Feeding the world’s population is in crisis. The number of people on the edge of famine has jumped to 44 million from 27 million in 2019, the UN's World Food Program said this month.
We need to produce 50% more food in the next ten years to feed the growing population, and the challenge is to do it with less electricity, water and tillable land. We are also running out of farm labor, 50% less than ten years ago. Can AI play a role in addressing this looming crisis?
Here's one scenario for AI and agriculture: a drone intelligently scans the land looking for promising spots for planting. It carries the seeds contained in a shell of fertilizer and plants them. I've heard one company claim that the seedling sprouts into a plant 90% of the time. Such a system can handle up to six drones, at once and do the work of 20 people, and locates viable spots in remote areas.
Once the seedlings are planted, they need water and pesticide. AI systems can use computer vision and only dispense where required, potentially using 50% less water and 90% less pesticide. Soil health sensors could give the farmer 10-12 measurements of moisture, humidity, chemistry, etc., to increase the yield and the cash flow for the farmers.
Vertical farming is also possible. Because the environment is closely controlled, the AI models can constantly adjust the pertinent factors. The yields per “acre” (the vertical farm's footprint, with the help of AI, can produce 10x the yield.
Harvesting - some products could be harvested all at once, others daily based on ripeness. John Deere is at the forefront of bulk harvesting, which I’ll cover below. For the smaller harvest, like picking fruit, the machines are probably too costly to break even at this point. There are quite a few harvester robot models, but their deployment is, at the moment, minimal.
Storage optimization - 99% of all produce goes into some kind of storage before it arrives at the grocery store, restaurant or institution. Almost 45% of all produce is lost or spoiled in the storage and transport. But, an AI system can monitor produce and predict when it will spoil, often weeks in advance, providing the opportunity to get it moving before it does.
We also hear a lot about smart refrigerators, but this has nothing to do with the world food crisis.
But how do wheat and grains fit in?
I see one thing wrong with these proposals. They are producing fruit and produce, not the basic staples needed to feed the world, except for AI-powered devices to ease the labor shortage. Some of the devices do demonstrate the ability to raise yields with less water and far less pesticide.
The world doesn’t need perfectly ripened strawberries; it needs wheat, corn, soybeans. With 175 million acres of arable land in the Midwest, farmers primarily produce wheat, corn, and soybeans. Corn and soybeans are two key products for the Midwest. Last year, corn production was 15.1 billion bushels with a yield of 177.0 bushels per acre, 40% of which was exported.

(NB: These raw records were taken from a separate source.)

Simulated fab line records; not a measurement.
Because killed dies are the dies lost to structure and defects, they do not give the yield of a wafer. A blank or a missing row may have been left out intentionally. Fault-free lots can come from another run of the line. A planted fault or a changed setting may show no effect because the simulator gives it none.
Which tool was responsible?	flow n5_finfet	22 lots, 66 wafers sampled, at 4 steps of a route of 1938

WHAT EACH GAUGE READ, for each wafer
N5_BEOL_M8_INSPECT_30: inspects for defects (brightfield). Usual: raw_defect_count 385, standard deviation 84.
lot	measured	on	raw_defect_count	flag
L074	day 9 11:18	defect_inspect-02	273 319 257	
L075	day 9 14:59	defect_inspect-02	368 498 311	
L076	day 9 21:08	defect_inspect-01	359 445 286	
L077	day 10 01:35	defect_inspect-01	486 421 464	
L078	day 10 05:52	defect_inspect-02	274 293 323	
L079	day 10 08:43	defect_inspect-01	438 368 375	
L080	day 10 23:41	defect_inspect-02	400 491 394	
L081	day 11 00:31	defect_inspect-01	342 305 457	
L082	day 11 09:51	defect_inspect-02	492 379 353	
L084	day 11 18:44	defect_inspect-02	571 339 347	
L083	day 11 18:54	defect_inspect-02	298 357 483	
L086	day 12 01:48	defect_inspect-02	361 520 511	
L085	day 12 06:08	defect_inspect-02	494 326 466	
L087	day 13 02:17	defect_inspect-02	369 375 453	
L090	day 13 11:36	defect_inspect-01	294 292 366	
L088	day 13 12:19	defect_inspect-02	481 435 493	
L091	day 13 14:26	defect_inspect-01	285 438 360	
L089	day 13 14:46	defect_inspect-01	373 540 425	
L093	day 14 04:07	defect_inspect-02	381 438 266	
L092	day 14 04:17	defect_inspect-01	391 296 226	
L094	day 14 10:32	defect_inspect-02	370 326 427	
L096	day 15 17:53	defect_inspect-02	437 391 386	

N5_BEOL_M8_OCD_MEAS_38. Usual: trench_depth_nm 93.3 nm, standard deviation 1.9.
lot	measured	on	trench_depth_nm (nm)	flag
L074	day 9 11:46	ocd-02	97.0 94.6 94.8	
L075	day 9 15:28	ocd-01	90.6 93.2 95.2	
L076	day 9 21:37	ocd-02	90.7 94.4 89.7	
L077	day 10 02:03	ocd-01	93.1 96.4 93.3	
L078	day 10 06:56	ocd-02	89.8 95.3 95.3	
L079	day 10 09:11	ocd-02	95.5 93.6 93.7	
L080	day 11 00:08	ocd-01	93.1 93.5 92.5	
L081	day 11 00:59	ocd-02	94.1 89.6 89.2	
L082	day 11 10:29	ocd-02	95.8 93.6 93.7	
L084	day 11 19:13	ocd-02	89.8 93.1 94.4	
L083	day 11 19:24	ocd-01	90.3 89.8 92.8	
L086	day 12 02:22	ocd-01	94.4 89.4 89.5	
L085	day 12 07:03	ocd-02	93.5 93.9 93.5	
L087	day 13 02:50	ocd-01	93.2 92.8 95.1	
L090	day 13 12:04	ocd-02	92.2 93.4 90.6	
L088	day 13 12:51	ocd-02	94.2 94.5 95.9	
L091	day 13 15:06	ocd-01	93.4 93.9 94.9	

Wheat is produced on the third most acres in the United States, following corn and soybeans. In 2021, the United States produced 1.65 billion bushels of wheat (about 44 million metric tons) on 37.2 million acres. The most wheat produced in a year in the U.S. was 2.5 billion bushels in 1998 and 2008.
Wheat is the second-largest grain worldwide based on grain acreage and total production volume. The global production volume of wheat came to about over 772 million metric tons in the marketing year of 2020/21. This was an increase of about ten million tons compared to the previous year.
The current crisis
The conflict between Russia and Ukraine is an impending disaster to the worldwide food supply. We are just days away from the wheat planting season in Ukraine, and it’s uncertain if it will happen at all. Farmers will be busy defending the country. Material and equipment generally arrive through Black Sea ports, which at this writing are impassable.
Though the conflict is not in Russia per se, exporting Russia's wheat crop onto the world market is complicated by sanctions and even to a greater extent, logistics traveling adjacent to a war zone. Russia and Ukraine serve as the breadbasket for countries in the Middle East, South Asia and sub-Saharan Africa that depend on imports. Many will be hit hard as a result.
"Any serious disruption of production and exports from these suppliers will no doubt drive up prices further and erode food security for millions of people," the Agricultural Market Information System said in a recent report.
My take - we need AI Solutions for large-scale farming
What should be relevant is a feasible role for AI in agriculture for the primary feedstocks to feed the world. Corn, soybeans, wheat are not panted one delicate seedling at a time. They are planted on hundreds of thousands or more acres at a time and harvested by giant machines that have, until recently, been dumb. The harvesters, "combines" as they are called, require constant adjustment by the driver as they operate, something an AI model would be well-suited for.
John Deere has invested heavily in such programs. Their monster X-seres combine has computer vision to keep the line straight, to adjust height and a dozen other things that required the operator to do manually. Though they are expensive, at over $100,000 apiece, not including all of the other implements, customers say they save at least 40% of their time. Deere is producing a large scale “see and spray” implement, a gigantic autonomous tractor, and a host of other AI-enable products.
These products are not going help the small farmers, but they can boost productivity, with less water and much less pesticide for the large farms (only 29 percent of the global production of crops for food, animal feed and fuel come from land cultivated by smallholders according to Our World in Data).
AI will permeate agriculture in large-scale farming. Its impact on smallholders will remain small, except for fruit and produce farmers.